William J. Kennedy has already made an outstanding mark on the study of Petrarch and Petrarchism, with his 1994 Authorizing Petrarch. Although The Site of Petrarchism also involves an adept fusion of very close readings of Petrarchan texts with the ways that they were read throughout Europe in the [End Page 175] centuries subsequent to their composition, the previous book concentrated primarily on the ways that Petrarch was located as an authority on which to base a widely divergent series of discourses. This recent study focuses specifically on the translations of, rewritings of, and dialogues with Petrarchan poetry, particularly the sonnet, in the development of national poetry in the three countries in its secondary title. As poetry was integral to the foundational discourses of the nation throughout early modern Europe, Kennedy effects his readings in an erudite and subtly woven context of history, going farther than most literary critics in a genuine engagement with the latter field.

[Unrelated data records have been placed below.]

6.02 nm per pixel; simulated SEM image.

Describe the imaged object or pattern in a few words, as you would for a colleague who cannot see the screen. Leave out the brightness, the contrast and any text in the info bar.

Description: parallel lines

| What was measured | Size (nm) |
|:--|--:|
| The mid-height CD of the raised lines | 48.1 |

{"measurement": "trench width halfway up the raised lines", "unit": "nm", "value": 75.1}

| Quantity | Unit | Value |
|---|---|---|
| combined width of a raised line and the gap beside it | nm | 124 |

Kennedy begins with a statement of the two premises of his book. "The first is that the Petrarchan sonnet, the most widespread vernacular mode in elite circles of sixteenth-century Europe, provides a site for early modern expressions of national sentiment" (1). He characterizes this premise as uncontroversial, as it is impossible not to recognize in Petrarch's writing the author's "awareness of being Italian" (1). "The second [premise] is that Petrarchism unfolds amid critical commentary appended to early modern printed editions of the Rime sparse and that it acquires a protonationalist density through this commentary" (1). He remarks that "this premise requires proof that this book will supply" (1). As in Authorizing Petrarch, Kennedy examines the "multiple Petrarchs" who emerge in these commentaries as a grounding authority on a rather extensive range of subjects related to the nation, national identity, national sentiment, and national mores. Far more than a contribution to Petrarch studies, The Site of Petrarchism traces the emergence of the different sonnet forms not only in relation to their respective national narratives but also to Italian antecedents. Kennedy displays his very wide reading in the different national traditions: in this reader's view his book is exemplary of comparative literature and also makes significant contributions to the disciplines of all the national traditions he addresses, which unfortunately still tend to remain rather hermetic. Kennedy also displays the critical and theoretical background to enter into and traverse these disciplines.

Addressing Petrarch's own letters of commentary on his work, Kennedy demonstrates that from the beginning the Rime sparse offered themselves up to commentary and therefore to multiple interpretations: "[T]hese letters project the site of his work as one of continual displacement" (23). He traces the fifteenth-century Italian transmutation of Petrarch into a supporter of Milanese tyranny in opposition to republican Florence (39–44). What is [End Page 176] striking about Kennedy's readings is that he carefully shows just how the initial Petrarchan text, with its language left mostly intact, may be reinscribed and its meaning redirected according to the ends of the commentators; from a rhetorical perspective, Kennedy does a superb job of revealing the work of polysemy and allegorization in the texts at issue. And he does so, quite impressively, without ever losing sight of the larger historical perspective. For example, he returns to a series of sixteenth-century commentaries that he examined in more detail in Authorizing Petrarch, those of Fausto da Longiano, Antonio Brucioli, and Lodovico Castelvetro, who find in Petrarch's Babylonian poems the basis of a proto-Reformist Petrarch. Kennedy might be underestimating the importance of this series of commentaries on his next topics, the French and English rewritings of Petrarch. Given the religious themes in some of the French sonnets, the religious conflicts, the Gallican Reform, and the ultimate transformation toward the end of the sixteenth century of Petrarch, Clément Marot, and Joachim du Bellay into vehicles of Protestantism, it is difficult to imagine that this initially Italian Reformist Petrarch is not the one who also became French and English.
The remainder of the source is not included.